5.2 Client data and content
You retain ownership of your data and content. By using our Services, you grant us a limited licence to process, analyse, and use your data solely for the purpose of providing our Services to you. We will not use your confidential data for any other purpose without your explicit consent.
5.3 Derived insights
We may retain and use aggregated, anonymised insights and learnings derived from the provision of our Services to improve our systems and develop new services, provided such use does not identify you or compromise your confidential information.
§ 06
Privacy and data protection
We are committed to protecting your privacy and personal data in accordance with UK GDPR and the Data Protection Act 2018. Our Privacy Policy, which forms part of these Terms, explains how we collect, use, and protect your information.
Where our Services involve personal data processing, we will act as either a data controller or data processor as appropriate, and will implement appropriate technical and organisational measures to ensure data security and compliance.
§ 07
Service availability and performance
7.1 Service availability
We strive to maintain high availability of our Services but cannot guarantee uninterrupted access. We may perform scheduled maintenance and updates that may temporarily affect service availability. We will provide reasonable notice of planned maintenance activities.
7.2 Performance standards
While we use commercially reasonable efforts to provide reliable and accurate services, results may vary. We do not warrant that our Services will meet all your specific requirements or that results will be error-free.
§ 08
Fees and payment terms
8.1 Fees
Fees for our Services are as specified in your Service Agreement or as communicated to you. All fees are exclusive of VAT and other applicable taxes, which will be added where appropriate.
8.2 Payment terms
Unless otherwise agreed, fees are payable within 30 days of invoice date. We reserve the right to suspend Services for overdue payments after appropriate notice. You are responsible for all costs of collection for overdue amounts.
8.3 Fee changes
We may modify our fees with 30 days' written notice. Continued use of our Services after such notice constitutes acceptance of the new fees.
§ 09
Limitation of liability
9.1 Limitation of damages
To the maximum extent permitted by law, our total liability for any claims arising under or in connection with these Terms or our Services shall not exceed the total fees paid by you for the Services in the 12 months preceding the claim.
9.2 Exclusion of consequential damages
We shall not be liable for any indirect, incidental, special, consequential, or punitive damages, including loss of profits, data, or business opportunities, even if we have been advised of the possibility of such damages.
9.3 Exceptions
Nothing in these Terms shall exclude or limit our liability for death or personal injury caused by negligence, fraud or fraudulent misrepresentation, or any other liability that cannot be excluded under applicable law.
§ 10
Indemnification
You agree to indemnify and hold harmless Nexar Labs, its officers, directors, employees, and agents from any claims, damages, losses, or expenses (including reasonable legal fees) arising from your use of our Services, violation of these Terms, or infringement of any third-party rights.
§ 11
Termination
11.1 Termination by either party
Either party may terminate these Terms or any Service Agreement with 30 days' written notice. We may terminate immediately if you breach these Terms and fail to remedy such breach within 7 days of written notice.

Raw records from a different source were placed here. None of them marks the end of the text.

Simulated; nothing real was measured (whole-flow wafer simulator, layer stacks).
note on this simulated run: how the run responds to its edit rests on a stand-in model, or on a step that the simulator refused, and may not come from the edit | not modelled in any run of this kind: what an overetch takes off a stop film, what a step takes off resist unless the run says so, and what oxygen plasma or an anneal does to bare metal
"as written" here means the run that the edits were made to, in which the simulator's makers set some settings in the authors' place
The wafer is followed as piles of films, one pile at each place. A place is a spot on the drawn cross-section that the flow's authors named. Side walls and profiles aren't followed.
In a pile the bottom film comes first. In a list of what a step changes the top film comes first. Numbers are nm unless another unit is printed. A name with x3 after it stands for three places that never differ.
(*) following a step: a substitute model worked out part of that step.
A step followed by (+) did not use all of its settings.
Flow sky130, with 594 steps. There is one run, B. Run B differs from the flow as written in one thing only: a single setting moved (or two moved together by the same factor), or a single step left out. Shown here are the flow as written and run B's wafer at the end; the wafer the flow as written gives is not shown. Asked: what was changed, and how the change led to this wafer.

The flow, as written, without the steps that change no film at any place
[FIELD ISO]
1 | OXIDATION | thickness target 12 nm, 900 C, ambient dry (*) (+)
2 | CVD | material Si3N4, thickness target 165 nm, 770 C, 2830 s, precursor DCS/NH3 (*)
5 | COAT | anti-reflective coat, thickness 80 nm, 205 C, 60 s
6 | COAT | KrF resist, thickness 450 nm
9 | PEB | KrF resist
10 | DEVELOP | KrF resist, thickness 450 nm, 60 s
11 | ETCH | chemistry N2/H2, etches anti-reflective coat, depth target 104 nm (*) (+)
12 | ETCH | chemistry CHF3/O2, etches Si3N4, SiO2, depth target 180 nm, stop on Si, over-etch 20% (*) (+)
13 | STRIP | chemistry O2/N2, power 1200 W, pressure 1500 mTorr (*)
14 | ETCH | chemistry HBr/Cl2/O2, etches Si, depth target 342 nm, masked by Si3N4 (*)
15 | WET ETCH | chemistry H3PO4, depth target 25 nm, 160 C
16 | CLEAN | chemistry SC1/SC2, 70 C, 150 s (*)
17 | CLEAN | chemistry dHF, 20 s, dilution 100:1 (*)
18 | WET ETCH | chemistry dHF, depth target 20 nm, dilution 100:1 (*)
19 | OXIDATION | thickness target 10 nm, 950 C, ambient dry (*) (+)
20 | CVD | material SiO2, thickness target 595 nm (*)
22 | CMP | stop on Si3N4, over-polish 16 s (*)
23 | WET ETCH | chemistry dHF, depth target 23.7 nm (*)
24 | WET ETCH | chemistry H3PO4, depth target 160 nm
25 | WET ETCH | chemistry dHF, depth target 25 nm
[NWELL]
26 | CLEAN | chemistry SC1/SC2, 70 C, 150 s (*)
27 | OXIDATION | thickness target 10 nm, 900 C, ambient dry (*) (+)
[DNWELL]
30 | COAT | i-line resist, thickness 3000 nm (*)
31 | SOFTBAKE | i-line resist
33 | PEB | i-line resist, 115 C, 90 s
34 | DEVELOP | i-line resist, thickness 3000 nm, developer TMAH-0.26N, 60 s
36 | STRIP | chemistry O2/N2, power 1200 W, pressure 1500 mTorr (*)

11.2 Effect of termination
Upon termination, your right to use our Services will cease immediately. We will provide reasonable assistance in data retrieval for a period of 30 days after termination, subject to payment of applicable fees.
§ 12
Confidentiality
Both parties acknowledge that they may have access to confidential information of the other party. Each party agrees to maintain the confidentiality of such information and use it solely for the purposes of providing or receiving the Services.
This obligation shall survive termination of these Terms and continue for a period of 5 years.
§ 13
Force majeure
Neither party shall be liable for any failure or delay in performance due to circumstances beyond their reasonable control, including acts of God, natural disasters, war, terrorism, labour disputes, or government actions.
§ 14
Governing law and jurisdiction
These Terms are governed by and construed in accordance with the laws of England and Wales. Any disputes arising under or in connection with these Terms shall be subject to the exclusive jurisdiction of the courts of England and Wales.
§ 15
General provisions
15.1 Entire agreement
These Terms, together with any applicable Service Agreement, constitute the entire agreement between the parties and supersede all prior agreements and understandings.
15.2 Amendments
We may modify these Terms from time to time. We will provide notice of material changes by posting updated Terms on our website or through other appropriate means.
15.3 Severability
If any provision of these Terms is found to be invalid or unenforceable, the remaining provisions shall remain in full force and effect.
15.4 Assignment
You may not assign these Terms without our prior written consent. We may assign these Terms in connection with a merger, acquisition, or sale of assets.